Cross Examination: What to do when the Witness is Asking the Questions

Cross Examination: What to do when the Witness is Asking the Questions

Cross Examination: What to do when the Witness is Asking the Questions
Ian Paul
January 10, 2022

If a witness tries to turn the table on the lawyer, the lawyer needs to keep control of the cross-examination.

Normally, in cross-examination, it is the lawyer who is asking the questions. Occasionally the lawyer will face a situation where they are being asked to answer a question. There is nothing inappropriate with a witness asking a question to clarify the meaning of a word or a question. A question to a lawyer, from a witness, becomes controversial when it is framed in a manner of an attack on the lawyer or an attempt to debate the merits of the case with the lawyer. If the lawyer’s questions are framed properly, as leading questions bringing out one fact at a time and not arguments, then such a reply would not be expected. Nevertheless, the witness through design or frustration may still respond in a manner that is both argumentative and non-responsive to the question. In such a case it is important for the lawyer to have a strategy to deal with this situation.

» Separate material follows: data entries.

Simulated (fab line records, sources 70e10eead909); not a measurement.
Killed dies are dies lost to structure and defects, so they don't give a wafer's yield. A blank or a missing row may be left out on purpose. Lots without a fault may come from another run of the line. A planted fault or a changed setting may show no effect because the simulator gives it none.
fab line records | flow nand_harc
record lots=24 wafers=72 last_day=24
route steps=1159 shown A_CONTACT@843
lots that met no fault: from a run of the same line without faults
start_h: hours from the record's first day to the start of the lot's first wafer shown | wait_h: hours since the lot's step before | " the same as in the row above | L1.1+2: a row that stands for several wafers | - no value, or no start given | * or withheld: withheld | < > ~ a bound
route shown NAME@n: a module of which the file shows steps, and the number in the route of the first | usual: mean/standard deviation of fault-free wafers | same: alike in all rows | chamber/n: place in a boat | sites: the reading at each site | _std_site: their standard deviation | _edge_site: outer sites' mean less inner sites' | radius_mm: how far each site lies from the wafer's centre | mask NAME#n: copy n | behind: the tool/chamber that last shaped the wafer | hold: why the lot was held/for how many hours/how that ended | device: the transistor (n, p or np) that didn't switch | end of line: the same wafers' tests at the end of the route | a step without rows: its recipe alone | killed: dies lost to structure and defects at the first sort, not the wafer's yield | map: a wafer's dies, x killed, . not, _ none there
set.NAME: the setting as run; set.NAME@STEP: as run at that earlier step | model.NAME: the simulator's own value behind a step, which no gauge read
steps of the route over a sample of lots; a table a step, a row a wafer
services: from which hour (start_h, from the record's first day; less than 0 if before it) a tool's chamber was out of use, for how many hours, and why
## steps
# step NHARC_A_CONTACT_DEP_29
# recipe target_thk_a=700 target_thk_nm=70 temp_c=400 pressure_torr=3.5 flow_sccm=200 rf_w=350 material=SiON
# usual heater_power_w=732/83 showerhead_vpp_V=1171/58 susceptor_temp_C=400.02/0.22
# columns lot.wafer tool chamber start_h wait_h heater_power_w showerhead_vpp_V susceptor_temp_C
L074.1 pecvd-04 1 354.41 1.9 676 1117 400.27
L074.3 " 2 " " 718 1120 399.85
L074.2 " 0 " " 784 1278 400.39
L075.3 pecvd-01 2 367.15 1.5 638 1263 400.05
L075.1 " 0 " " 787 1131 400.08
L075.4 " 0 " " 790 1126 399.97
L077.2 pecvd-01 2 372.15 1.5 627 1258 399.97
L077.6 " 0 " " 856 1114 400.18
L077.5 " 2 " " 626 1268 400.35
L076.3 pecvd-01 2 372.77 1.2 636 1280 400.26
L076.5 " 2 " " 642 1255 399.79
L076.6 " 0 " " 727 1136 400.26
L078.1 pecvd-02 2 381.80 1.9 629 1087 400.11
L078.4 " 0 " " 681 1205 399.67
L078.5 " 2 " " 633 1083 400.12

One simple method to deal with the situation is to indicate that the lawyer is the one who asks the questions, and the witness is the one who answers the questions under the laws of evidence. The lawyer can add that any answers would be in his final submissions. This approach preferable as it allows the lawyer to avoid a loss of control that occurs when the cross-examination degenerates into a debate. It also avoids disruption and loss of control that results if you were to ask the Judge to intervene. Another benefit is that it allows the lawyer more time to consider any reply when the question is eventually addressed in final submissions. If the witness is being particularly difficult it may be appropriate to be firm with them and suggest that you are the one that asks the questions.

It is generally never advisable to answer an argumentative question from a witness. The cross-examination then becomes a debate and the witness will gain an advantage. It is better not to answer these types of questions, at least until your closing argument. With the use of a few tactics, referred to above, the lawyer can maintain control of the witness, and not allow the witness to take over the cross-examination.